Monday, July 21, 2014

Code Breakers at Bletchley

Doug and Marge are back in London.  For some reason their visit coincides perfectly with Bill's trip home so I'm hosting solo. 
Our first full day together was spent in the splendor of WWII.
This is the mansion that was converted into a code breaking campus.  It's been used in many NPPS-type shows about WWII which makes it doubly exciting. I can just picture them driving up to the front doors in Foyle's War.  

Long time readers will remember that I love these types of WWII posters.
Clearly you can tell the enemy by their cheek bones and evil expressions.
There was a lot of reading at this museum because they needed to explain the different codes and how they worked and how they were broken.  It was amazing that people could take little dots and crosses, translate it into German and then translate it into English.  One story explained how the Allies got a lucky break when one German transmitter repeated his transmission without changing his opening code letters per protocol.  I wonder if that guy knows that he is the Bill Buckner of Germany or if he doesn't even know that it was his transmission that we cracked?  
Inside the mansion headquarters.
They got down to the tiny details like a half smoked cigarette in the ashtray and a used cup of tea to make you feel like you just walked in during a busy day of war time code breaking.
A little tea and victoria sponge outside Hut 4 (the cafe). 

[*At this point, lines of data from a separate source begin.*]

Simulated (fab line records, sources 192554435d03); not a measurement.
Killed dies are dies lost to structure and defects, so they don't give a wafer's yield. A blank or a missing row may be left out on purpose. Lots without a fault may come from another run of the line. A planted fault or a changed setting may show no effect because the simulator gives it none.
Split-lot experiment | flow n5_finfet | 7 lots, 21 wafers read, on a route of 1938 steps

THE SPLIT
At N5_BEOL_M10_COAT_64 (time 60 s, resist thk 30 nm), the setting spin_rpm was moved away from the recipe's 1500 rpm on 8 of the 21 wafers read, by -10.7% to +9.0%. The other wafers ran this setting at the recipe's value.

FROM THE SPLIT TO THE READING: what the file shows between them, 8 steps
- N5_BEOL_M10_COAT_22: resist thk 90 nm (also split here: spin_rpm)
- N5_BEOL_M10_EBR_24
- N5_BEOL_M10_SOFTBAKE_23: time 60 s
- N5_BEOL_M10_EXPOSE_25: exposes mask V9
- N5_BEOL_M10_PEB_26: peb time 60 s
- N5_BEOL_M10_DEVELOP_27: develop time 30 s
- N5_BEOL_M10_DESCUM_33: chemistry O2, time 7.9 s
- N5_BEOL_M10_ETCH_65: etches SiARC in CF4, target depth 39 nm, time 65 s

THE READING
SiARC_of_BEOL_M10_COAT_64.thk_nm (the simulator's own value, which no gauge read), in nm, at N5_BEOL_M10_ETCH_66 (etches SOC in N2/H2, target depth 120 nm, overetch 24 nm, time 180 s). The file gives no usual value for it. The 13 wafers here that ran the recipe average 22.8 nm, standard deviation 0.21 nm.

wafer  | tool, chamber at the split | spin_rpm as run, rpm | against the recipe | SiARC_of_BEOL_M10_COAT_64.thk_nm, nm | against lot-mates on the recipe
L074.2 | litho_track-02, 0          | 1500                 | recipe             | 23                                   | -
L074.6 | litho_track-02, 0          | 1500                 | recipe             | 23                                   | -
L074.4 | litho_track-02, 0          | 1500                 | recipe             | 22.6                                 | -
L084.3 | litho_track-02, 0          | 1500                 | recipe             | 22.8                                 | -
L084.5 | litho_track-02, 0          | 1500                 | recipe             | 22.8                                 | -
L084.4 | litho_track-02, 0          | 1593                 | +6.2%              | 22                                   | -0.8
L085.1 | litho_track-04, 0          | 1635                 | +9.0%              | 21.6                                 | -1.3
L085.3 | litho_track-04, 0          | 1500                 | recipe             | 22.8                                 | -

Then we wandered into this fantastic toy and memorabilia museum behind the house.  It's on the campus but for some reason it's not promoted as part of the larger museum.  It was terrific.  Packed to the gills with toys and artifacts of the 30's and 40's.  
A scale from Harrods that shows weight in stones and pounds.  The stone always seemed like a very awkward unit of measure in my mind.  It's  does not seem diet-friendly.  If you are trying to lose weight you have to lose 14 pound before you've lost just 1 stone.  How depressing.
We had a great conversation with the woman who runs it.  Turns out this is her collection.  She and her husband are also the people who recreated a lot of the huts and mansion displays.  Maybe that was her half smoked ciggy and old cuppa back on the desk?
This is me cracking code.  That's my "I'm thinking really hard" face.  I suspect that even if I were a genius I might not have been taken seriously at Bletchley.  There were three times as many women as there were men working here during the war.  I might have cracked code with that face but I probably would not have caught a man with those odds.  (Unless, of course, Bill was a code cracker too.  I'm sure we would have picked me over the more attractive code breakers even then, right?)
We were right up against it at closing time so we were hustling through a few more huts and found one set up with projections of people to show what life was like.  They also had recorded voices playing in each room to give you the sense that you walked in on actual code breaking in session in 1940.
This guys "thinking really hard" face might even be worse than mine.
I've had Bletchley on my list for two years so I was thrilled to finally get there.